When I look at the romantic comedies of the 30s, it strikes me how many of the American-made films are set and a kind of fantasy Europe. I don’t know if this is because so many of the creative minds in film, particularly in the 20s and 30s, were first and second generation Europeans, harking back to what they remembered of European society. Some of the most brilliant of those filmmakers imbued their films with a kind of continental sophistication that ran orthogonal to strata in American culture.
The picture up top is from Ernst Lubitsch’s delightful Trouble in Paradise, in which we not only have an impossible perfume factory in Paris, but the film opens in a Hollywood take on Venice that is as peculiarly history-less as the ‘Venice’ in the Astaire and Rogers Top Hat.
Of course most of these films were made for escapism, for reality in the USA was Depression and the Dust Bowl. But not a lot of that is visible to today’s reader/viewer of period stuff.
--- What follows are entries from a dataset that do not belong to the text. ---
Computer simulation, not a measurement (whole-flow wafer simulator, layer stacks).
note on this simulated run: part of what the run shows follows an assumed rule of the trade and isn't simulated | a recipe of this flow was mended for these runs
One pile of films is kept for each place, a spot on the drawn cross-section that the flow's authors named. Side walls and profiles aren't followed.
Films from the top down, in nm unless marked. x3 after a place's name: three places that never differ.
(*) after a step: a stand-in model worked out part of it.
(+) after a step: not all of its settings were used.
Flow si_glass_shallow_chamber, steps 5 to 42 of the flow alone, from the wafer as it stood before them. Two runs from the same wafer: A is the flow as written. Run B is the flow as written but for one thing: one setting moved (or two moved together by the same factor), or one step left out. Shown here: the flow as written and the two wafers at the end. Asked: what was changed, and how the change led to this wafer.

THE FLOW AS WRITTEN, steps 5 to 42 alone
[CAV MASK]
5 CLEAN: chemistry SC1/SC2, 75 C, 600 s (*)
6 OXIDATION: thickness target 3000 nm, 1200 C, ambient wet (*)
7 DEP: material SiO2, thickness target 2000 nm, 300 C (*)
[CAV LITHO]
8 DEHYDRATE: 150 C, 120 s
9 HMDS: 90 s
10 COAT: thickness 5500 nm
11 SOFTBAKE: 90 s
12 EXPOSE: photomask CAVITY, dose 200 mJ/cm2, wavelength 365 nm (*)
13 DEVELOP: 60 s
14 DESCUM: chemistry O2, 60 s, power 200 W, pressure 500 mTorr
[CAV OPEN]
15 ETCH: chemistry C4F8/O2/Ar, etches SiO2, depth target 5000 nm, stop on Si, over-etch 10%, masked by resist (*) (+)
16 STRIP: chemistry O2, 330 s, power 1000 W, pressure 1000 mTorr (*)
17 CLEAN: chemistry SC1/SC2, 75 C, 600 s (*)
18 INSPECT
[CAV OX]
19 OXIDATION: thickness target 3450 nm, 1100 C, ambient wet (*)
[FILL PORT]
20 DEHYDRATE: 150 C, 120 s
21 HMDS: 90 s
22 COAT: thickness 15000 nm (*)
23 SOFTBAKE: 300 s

Someone now who only watched American films of the thirties that were set in Europe could come away with this sense that it was a sunshiny period filled with rich people having fun. That Europe was a gigantic Disneyland, only with glamorous theaters, restaurants, and houses as settings for fabulous parties instead of rides.
That’s not to say that there wasn’t all that stuff going on, while storm clouds brewed. I’ve even heard it said that the thirties were the last of Europe’s glamour period, that once the war ended, glamour was gone forever, except in dress-up parties that hearkened to the past.
If you read (or watch) a lot of history, what’s your take on the thirties in the West?